"Nothing was more up-to-date when it was built, or is more obsolete today, than the railroad station."
-- Ada Louise Huxtable, New York Times architecture critic, 1972
In the heyday of railroading, many local towns revolved around their train stations and depots. These facilities served as portals to the rest of the modern world and, as a result, functioned as important community gathering places.
With many rail lines long gone, and passenger service nearly non-existent, most depots have disappeared. However, those depots that still remain -- despite being obsolete -- are now often treated as landmarks worthy of preservation. The trains may not stop anymore, but these historic buildings are still important community gathering places, reborn as village halls, libraries, or museums.
In traveling through Southern Illinois, I've noticed that it has become downright fashionable for towns to dedicate a small park around their depots, complete with sections of track and a caboose.

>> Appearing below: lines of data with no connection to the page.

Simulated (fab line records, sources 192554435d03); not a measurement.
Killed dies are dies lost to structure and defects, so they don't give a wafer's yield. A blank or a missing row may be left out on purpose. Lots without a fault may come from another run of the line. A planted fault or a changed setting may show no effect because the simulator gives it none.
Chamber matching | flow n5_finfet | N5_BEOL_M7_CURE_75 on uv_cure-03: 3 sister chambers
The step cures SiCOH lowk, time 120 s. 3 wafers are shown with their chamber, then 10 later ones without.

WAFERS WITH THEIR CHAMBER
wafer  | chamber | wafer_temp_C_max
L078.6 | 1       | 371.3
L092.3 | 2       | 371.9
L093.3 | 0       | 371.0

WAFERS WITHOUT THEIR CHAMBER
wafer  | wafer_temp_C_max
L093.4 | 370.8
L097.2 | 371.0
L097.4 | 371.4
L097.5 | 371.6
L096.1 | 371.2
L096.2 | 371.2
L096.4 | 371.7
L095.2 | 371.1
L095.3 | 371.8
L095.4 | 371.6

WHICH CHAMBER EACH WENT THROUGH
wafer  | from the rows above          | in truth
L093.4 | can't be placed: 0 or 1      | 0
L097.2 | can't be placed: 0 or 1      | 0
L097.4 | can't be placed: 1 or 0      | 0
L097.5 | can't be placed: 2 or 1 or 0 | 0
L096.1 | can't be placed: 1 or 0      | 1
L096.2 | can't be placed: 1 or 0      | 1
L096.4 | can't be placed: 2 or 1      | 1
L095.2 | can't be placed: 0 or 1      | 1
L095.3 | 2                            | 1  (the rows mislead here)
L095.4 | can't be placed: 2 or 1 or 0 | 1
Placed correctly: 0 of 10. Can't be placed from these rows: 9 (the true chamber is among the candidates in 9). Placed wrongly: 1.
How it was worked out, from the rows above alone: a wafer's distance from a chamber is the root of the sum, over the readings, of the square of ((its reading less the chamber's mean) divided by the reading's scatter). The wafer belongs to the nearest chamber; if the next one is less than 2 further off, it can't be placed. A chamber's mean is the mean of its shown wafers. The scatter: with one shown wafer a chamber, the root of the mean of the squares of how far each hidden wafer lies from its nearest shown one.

Here is a guide to some of the railroad depots in extreme Southern Illinois.
With its overhanging roof, the depot at Tamms is a classic example of railroad style. Yet it also has a rather unusual feature: the building is curved. Sitting next to a junction of two rail lines meeting at an oblique angle, the depot was curved so that one dispatch office could overlook both sets of tracks. Built in 1899, this "two-birds-with-one-stone" depot serviced the Gulf, Mobile, & Ohio Railroad as well as the Chicago & Eastern Illinois Railroad.
After the depot was threatened with demolition, the village of Tamms bought the structure and restored it as a village hall in 1986. Along with an Illinois Central caboose, the depot park preserves the "diamond" track intersection of the two rail lines.
Built in 1872, the depot at Olmsted also has a classic style. It sits next to a pair of preserved track segments housing a nicely painted caboose. Eagle-eyed rail fans will point out that the paint scheme isn't historically accurate: the caboose was from the Illinois Central, not the New York Central. It still looks good, just the same.
Jonesboro's depot, located a few blocks south of the town square, now serves as a public library. When the rail line was first constructed between Cairo and St. Louis, it was one of the longest narrow-gauge railroads in the world. Of course, the depot wouldn't be complete without an obligatory Illinois Central caboose. The library grounds also include two hefty cast-iron artifacts: a "JONESBORO CORPORATION LINE" marker and a "STATION 1 MILE" sign. (Similar signs are also on display at Alto Pass along the same former rail line.)
Although trains haven't passed through Vienna for many years, the town is fortunate that the old rail corridor was converted into the popular Tunnel Hill State Trail. The town needed a depot, however, to "keep up with the Jonesboros" (so to speak). They found such a building at the old townsite of Forman, several miles to the south. Forman Depot was relocated to Vienna's city park.
This depot doesn't have a caboose, but it does include a re-creation of the old Forman track junction.
Unlike the depots featured above, the Ullin Depot still fronts an active rail line, although the trains don't stop here anymore. Constructed in 1897, the building faced an uncertain future after it was moved to another location and used for storage. It has since been moved back to its rightful place next to the tracks, and restored as a village hall and library in 2012.
Yet another Illinois Central caboose has been obtained and currently awaits restoration next to the depot.
Karnak's old depot has not been as fortunate as the rest. It sits derelict and shrounded by overgrowth on the edge of town next to the Tunnel Hill Trail.
Last summer, a notice attached to the building declared it a "nuisance." It's difficult to say whether there is any realistic prospects for salvaging the structure. When I last checked in June of this year, the depot was still standing -- barely.